He defines the free group in the following way:

Let $\{a_{\alpha}\}$ be a family of elements of a group $G$. Suppose each $a_{\alpha}$ generates an infinite cyclic subgroup $G_{\alpha}$ of $G$. If $G$ is the free product of the groups $\{G_{\alpha}\}$, then $G$ is said to be a free group, and the family $\{a_{\alpha}\}$ is called a system of free generators for $G$.

Then on the page 424, when he talked about generators and relations, he said

Given $G$, suppose we are given a family $\{a_{\alpha}\}_{\alpha\in J}$ of generators of $G$. Let $F$ be the free group on the element $\{a_{\alpha}\}$. Then the obvious map $h(a_{\alpha})=a_{\alpha}$ of these elements into $G$ extends to a homomorphism $h:F\longrightarrow G$ that is surjective.

I have no problem with the third sentence, it is the extension theorem, or universal mapping property.

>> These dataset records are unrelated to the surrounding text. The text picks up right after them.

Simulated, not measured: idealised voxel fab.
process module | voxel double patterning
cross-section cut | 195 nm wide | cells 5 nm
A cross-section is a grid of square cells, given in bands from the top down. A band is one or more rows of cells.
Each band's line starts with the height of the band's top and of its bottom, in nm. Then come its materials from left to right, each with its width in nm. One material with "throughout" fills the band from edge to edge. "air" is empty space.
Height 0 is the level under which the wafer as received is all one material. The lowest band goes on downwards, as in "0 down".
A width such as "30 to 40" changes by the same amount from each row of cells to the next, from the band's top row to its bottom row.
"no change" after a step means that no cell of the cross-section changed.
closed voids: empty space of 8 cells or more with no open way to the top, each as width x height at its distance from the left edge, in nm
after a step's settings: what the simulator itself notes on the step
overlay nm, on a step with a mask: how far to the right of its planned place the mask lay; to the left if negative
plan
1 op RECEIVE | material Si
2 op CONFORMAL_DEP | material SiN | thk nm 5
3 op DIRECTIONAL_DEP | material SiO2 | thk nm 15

However, in the second sentence, he directly put $F$ to be free group on $\{a_{\alpha}\}$. Can he do that? I mean, in the definition, he requires $a_{\alpha}$ generates an infinite cyclic group, but here perhaps some $a_{\alpha}$ has finite order, which cannot generate infinite cyclic group.

I tried generate such free group on a subset of $\{a_{\alpha}\}$ which consists of all $a_{\alpha}$ with infinite order. But then $h$ cannot be surjective.

What am I missing here? Thank you!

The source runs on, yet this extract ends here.